Having achieved something akin to success getting drag-and-drop file transfers working in Reconnect on day 19 of my December Adventure, I hit a bit of a brick wall—life happened (as it often does), and then I found myself distracted by some of the more mundane aspects of technology. Still, yesterday’s tinkerings feel like they might make for an intriguing, albeit not Psion-related, write-up and I didn’t want to leave my journal unfinished at day 19.

Tracking File Changes

Since moving away from centralized subscription-based infrastructure a few years ago, I’ve been happily using Syncthing for synchronizing files between my devices. It’s far from perfect—the user interface is clunky and setup is nuanced—but once configured, it feels robust and keeps my files in sync across macOS, Linux, TrueNAS, and iOS1.
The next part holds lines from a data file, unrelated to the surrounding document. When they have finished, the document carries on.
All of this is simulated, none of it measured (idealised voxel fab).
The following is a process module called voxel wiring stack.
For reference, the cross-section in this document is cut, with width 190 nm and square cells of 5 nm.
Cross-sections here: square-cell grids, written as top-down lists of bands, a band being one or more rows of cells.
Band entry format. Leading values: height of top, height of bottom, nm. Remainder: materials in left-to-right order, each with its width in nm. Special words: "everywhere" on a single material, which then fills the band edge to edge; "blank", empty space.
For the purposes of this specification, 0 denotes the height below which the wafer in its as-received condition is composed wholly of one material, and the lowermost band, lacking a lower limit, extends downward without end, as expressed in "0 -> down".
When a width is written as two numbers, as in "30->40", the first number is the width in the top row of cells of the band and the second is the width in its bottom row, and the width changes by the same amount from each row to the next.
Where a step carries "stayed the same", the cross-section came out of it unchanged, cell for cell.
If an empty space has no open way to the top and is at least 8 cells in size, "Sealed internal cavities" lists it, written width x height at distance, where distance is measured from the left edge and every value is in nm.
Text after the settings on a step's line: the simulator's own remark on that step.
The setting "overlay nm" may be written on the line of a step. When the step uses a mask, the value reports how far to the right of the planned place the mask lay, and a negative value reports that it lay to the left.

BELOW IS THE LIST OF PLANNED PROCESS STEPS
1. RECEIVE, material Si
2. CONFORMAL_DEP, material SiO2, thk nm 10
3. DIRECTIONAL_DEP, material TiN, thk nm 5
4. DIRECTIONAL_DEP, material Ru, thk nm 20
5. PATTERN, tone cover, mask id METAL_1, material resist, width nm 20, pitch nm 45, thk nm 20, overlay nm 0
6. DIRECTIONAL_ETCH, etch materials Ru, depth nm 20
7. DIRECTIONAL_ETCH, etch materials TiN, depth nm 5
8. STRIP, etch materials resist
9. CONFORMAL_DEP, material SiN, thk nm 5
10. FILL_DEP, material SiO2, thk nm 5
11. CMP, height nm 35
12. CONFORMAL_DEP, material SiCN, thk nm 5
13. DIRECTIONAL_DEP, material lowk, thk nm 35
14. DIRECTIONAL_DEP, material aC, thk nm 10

Since I like to keep a few machines in the daily rotation, I have a fairly involved Syncthing setup: I have two always-on server nodes (local and remote), three portable computers, and a smartphone. It looks something like this:

  • iPhone (Kotoko) — iCloud Backup (Excluding Syncthing Folders)
  • MacBook Pro (Chii) — Backblaze Backup
  • Pocket Reform (Sumomo)
  • TrueNAS Server (Zima) — Remote Mirror — Backblaze B2 Backup (Introducer, Auto-Accept)
  • Raspberry Pi Server (Dita) — Local Mirror (Receive-Only)
  • Little Luggable

The problem with Syncthing is its primary feature: changes propagate to all devices. This means you’re exposed to problems on every device and, a couple of days ago, I noticed a directory in one of my Syncthing folders was unexpectedly empty. Now, I don’t remember if it was empty (it’s quite possible I started sorting something out and never finished), but I suspect it wasn’t. That means a file has silently been deleted. This could be a bug in Syncthing itself, or an issue on one of my computers that Syncthing has then propagated.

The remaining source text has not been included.